Tips for improving performance

308 views
Skip to first unread message

Donald McLean

unread,
Apr 13, 2012, 3:30:26 PM4/13/12
to scala-user
A while back, there was an email about Scala used in a corporate
system that included some observations on specific
practices/constructs to avoid and alternate practices/constructs. I
haven't been able to find it - would someone happen to have a link to
it in the repository?

Are there any other sources of performance related material?

I'm going to be working on profiling/tweaking my app and would like to
have some solid leads for things to look at.

Thank you,

Donald

Daniel Sobral

unread,
Apr 13, 2012, 4:01:23 PM4/13/12
to Donald McLean, scala-user
General guidelines are difficult and subject to contention, but here
are some anyway:

* Never do something like implicit def f(x) = new { ... }; instead,
create a class, and do new XXX.
* In fact, be sure implicit conversions are not doing something
unexpected. For example, "abc".size is much slower than "abc".length.
For this reason, avoid JavaConversions and use JavaConverters instead.
* List has very particular performance characteristics. Use it only if
you understand them well. Otherwise, play it safe and use Vector --
it's often better anyway. You should learn the performance
characteristics of the collections anyway -- they are documented
somewhere on docs.scala-lang.org.
* There are trade offs between immutable and mutable collections --
understand them and pick the right collection.
* Chaining multiple operations may lead to cache misses due to
excessive object allocation. In such cases, converting first to
Iterator and then back to the expected collection at the end can
improve performance significantly. In many cases, you don't even need
to convert back to a collection.
* Avoid structural types. By the way, doing "val x = new XXX { .... }"
leads to structural types. Doing "val x: XXX = new XXX { ... }" in
these cases avoid them.

These are cheap tips. Real performance needs two things:

1. Measurements. Use a library that collect timing statistics and
sprinkle calls to it along the processing pipelines of your code.
2. Profiling. Use tools to gather data about what the application is doing.

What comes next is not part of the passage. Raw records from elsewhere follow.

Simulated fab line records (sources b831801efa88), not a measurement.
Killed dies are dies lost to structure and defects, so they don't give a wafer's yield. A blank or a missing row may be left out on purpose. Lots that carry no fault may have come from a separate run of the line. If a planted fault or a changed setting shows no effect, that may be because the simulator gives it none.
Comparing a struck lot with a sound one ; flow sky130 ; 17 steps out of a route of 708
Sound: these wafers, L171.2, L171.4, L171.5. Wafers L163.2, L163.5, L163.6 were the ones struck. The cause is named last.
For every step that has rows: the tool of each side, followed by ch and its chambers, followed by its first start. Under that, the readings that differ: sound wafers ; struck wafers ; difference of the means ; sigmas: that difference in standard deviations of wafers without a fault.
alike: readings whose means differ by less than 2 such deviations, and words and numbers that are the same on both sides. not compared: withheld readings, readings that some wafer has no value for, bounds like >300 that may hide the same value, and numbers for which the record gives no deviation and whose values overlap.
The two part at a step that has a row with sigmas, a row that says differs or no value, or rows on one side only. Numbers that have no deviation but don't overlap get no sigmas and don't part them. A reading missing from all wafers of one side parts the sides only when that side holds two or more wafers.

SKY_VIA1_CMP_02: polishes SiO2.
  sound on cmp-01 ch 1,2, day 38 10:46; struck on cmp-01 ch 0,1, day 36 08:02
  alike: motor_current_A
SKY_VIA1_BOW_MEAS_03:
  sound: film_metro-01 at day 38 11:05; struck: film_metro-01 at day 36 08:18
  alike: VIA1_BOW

These two are related, but the former will miss everything you miss,
and may not tell you _why_ something is slow. On the other hand, it
can, and should, be performed on production as well. The latter can
find things you missed or did not know about, but often results in
serious performance degradation.

--
Daniel C. Sobral

I travel to the future all the time.

amulya rattan

unread,
Apr 13, 2012, 4:14:22 PM4/13/12
to Daniel Sobral, Donald McLean, scala-user
This should help:

It's effective scala talk by Josh Suereth. His book "Scala in Depth" is a fantastic read too in that front.

~Amulya

Rex Kerr

unread,
Apr 13, 2012, 4:19:43 PM4/13/12
to Daniel Sobral, Donald McLean, scala-user
On Fri, Apr 13, 2012 at 4:01 PM, Daniel Sobral <dcso...@gmail.com> wrote:
* Avoid structural types. By the way, doing "val x = new XXX { .... }"
leads to structural types. Doing "val x: XXX = new XXX { ... }" in
these cases avoid them.

This is #1 on my list of poorly designed Scala features (as opposed to sensibly designed but still buggy features, or lack-of-feature-that-I-wish-was-there).  Scala does the wrong thing ~99% of the time.  (In my code, as a Bayesian estimate.)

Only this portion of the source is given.